Falling birth rates spell problems

  • 2002-12-19
  • Daniel Aronssohn
VIENNA

Falling population rates in Eastern Europe ever since the fall of communism will aggravate the problem of an aging population in the enlarged European Union, experts said.

Until the end of the 1980s the eight ex-communist East European countries due to join the EU in 2004 had higher birth rates than their western neighbors.

They now have large, mainly young workforces, but the brutal transition to a market economy has brought with it falling birth rates - a worrying development for the region's future.

Poland, which has the largest population in Eastern Europe with 38.3 million inhabitants, has already lost 1 million inhabitants in four years and is expected to have a population of just 34 million in 2050, according to the Population Reference Office, a U.S.-based demographic institute.

By that time, Estonia's population will have dropped by 36 percent and Hungary, which currently has a 10.1 million population, will have lost a fifth of its inhabitants.

"The European Union will age even more quickly after the eastern countries are included, because the demographic drop is bigger there. These countries are seeing a process which will be visible here in 30 years," German demographic analyst Rainer Muenz said.

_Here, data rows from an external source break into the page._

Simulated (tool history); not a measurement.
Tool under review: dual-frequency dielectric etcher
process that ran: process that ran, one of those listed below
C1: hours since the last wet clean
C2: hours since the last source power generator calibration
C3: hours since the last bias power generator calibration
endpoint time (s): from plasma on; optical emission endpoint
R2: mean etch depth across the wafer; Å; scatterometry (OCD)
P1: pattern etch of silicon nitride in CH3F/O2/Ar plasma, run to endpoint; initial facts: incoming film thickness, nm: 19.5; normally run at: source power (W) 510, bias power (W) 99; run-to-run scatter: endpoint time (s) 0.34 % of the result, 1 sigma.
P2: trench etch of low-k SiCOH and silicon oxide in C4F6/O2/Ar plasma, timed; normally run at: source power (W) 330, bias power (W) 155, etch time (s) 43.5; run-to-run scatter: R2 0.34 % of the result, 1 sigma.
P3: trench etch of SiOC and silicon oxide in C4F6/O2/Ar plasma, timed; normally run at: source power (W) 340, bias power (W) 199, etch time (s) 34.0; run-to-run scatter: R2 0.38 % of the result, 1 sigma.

All the countries in the region have birth rates of less than 1.5 children per woman, including strongly Catholic Poland, which still had 2.5 children per woman in the mid-1980s.

At the end of the 1990s Slovenia, the Czech Republic and Latvia had the lowest birth rates in the world.

Slovakia saw 55,400 births in 2000, compared with 80,400 in 1990 - a drop of more than 30 percent. A study by the Center for Demographic Research in Bratislava said the average age of the Slovakian population would climb from 36 in 2001 to nearly 48 in 2050.

In these countries, where unemployment is making new records, "bringing children into the world carries with it a very high risk of falling into poverty," explained Zsuzsa Karpati, a member of the Hungarian parliamentary commission on health.

"Under communism homes were distributed according to the number of children, women's employment was guaranteed, and there were plenty of crèches and nursery schools," but social systems have collapsed during the economic transition, said demographic expert Heinz Fassmann.

In a report on the demographic consequences of EU enlargement he said that the aging population would cause serious problems for pension systems and social security financing.

Paradoxically, the crumbling population is not worrying the general public in Eastern Europe - with the exception of Hungary, one of the few countries addressing the problem.

In autumn Hungary's Socialist government increased family grants by 20 percent and nearly doubled grants to help families with children build their own homes.

Elsewhere, worries about falling birth rates mainly affect conservative groups. Poland's Catholic Church regularly slams new Western ways of life, which it blames for the decline.